DAVID KOPPERS

With the announcement of freedom for hundreds of opposition activists in Burma/Myanmar and the normalisation of United States/Myanmar relations, we have may have now seen significant progress toward openness in Myanmar. During the recent visit by US Secretary of State Hillary Clinton, she observed “flickers out of progress”. We can now say that those flickers have manifested into real progress. The question now becomes, can Myanmar continue on the path toward democratisation, or will it quickly close the door to freedom as it has in the past?

On November 13, 2010, Nobel Peace laureate and opposition leader Aung Sang Suu Kyi was freed from house arrest. This can be seen as the end of a chapter in her life in which she was under house arrest in for almost 15 of the past 21 years. She continues to be the most prominent and vocal supporter of democracy in her country. Her release from house arrest and the recent reforms made by former generals and current president Thein Sein have heralded the unraveling of Myanmar’s military dictatorship.

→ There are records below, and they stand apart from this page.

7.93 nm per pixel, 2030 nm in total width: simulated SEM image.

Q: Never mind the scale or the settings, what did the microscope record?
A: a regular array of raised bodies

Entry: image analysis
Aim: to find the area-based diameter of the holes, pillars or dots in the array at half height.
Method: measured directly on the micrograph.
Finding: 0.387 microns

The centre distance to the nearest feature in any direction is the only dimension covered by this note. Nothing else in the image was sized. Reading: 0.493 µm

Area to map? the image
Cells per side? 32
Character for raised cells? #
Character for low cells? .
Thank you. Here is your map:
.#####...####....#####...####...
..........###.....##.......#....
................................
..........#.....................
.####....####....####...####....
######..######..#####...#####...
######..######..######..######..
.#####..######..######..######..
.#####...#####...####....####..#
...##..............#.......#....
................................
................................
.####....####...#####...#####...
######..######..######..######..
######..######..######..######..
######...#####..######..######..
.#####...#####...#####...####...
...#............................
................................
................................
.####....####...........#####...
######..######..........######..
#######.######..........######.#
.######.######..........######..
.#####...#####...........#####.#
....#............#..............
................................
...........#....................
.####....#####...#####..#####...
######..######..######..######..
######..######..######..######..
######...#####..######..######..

In the 1990 general election, Aung San Suu Kyi’s National League for Democracy won 59% of the national vote. By the time of the election however, she had already been placed under house arrest. Time and again, Myanmar’s military rulers would not cede power, regardless of election or popular protest. The student protests of August 8, 1998, known as the 8888 Uprising, ushered in the era of Aung San Suu Kyi as a national icon of her country. It also brought about the worst in the military government. Soldiers opened fire on demonstrators, killing hundreds, if not thousands. Starting in August 2007, hundreds of Buddhist monks assembled to protest against the government. The “Saffron” revolution, as it has been called, saw a similarly violent crackdown against the opposition. This time the authorities had to contend with the information age as Internet and cell phone usage was blocked.

Throughout Myanmar’s military dictatorship, internal conflict has persisted. A low-intensity war has pitted the majority Bamar against various minority groups such as the Shan, Karen, Kachin and Mon. The Burmese army has been fighting guerilla armies of these different ethnic groups.

Inevitably, the minorities, particularly women and children, become displaced. They flee into refugee camps in Thailand. Now, Myanmar’s minorities have communities in the US, Canada, Australia and Europe. From their new homes they have spread the word of the troubles in their native land.

One of the worst atrocities to befall Myanmar was not man-made; it was caused by nature. On May 2, 2008, Cyclone Nargis struck, killing at least 138,000. The natural destruction was the worst Myanmar had ever faced. Compounding this disaster was the military government’s refusal to allow in foreign aid. Ships carrying assistance were unable to dock. Thousands needlessly suffered and died while relief was stranded at sea. One might say that things could not get any worse. Surely, the dictatorial rule of General Than Shwe will go down in history as one of Asia’s, if not one of the world’s, worst. Only since he handed down control to his successors have we seen any kind of improvement.

What large-scale protests as seen in the Arab Spring could not achieve in Myanmar, now may take place sheerly through the weight of history. Perhaps not wanting to be a surrogate of China or another North Korea, Myanmar sees reforms as a chance for new economic opportunities with the West. Interestingly, both Aung San Suu Kyi and President Thein Sein are the same age. Perhaps their shared generational perspectives can help bring about the freedom many have dreamed of for so long.

David Koppers teaches refugees from Myanmar in Aurora, Colorado.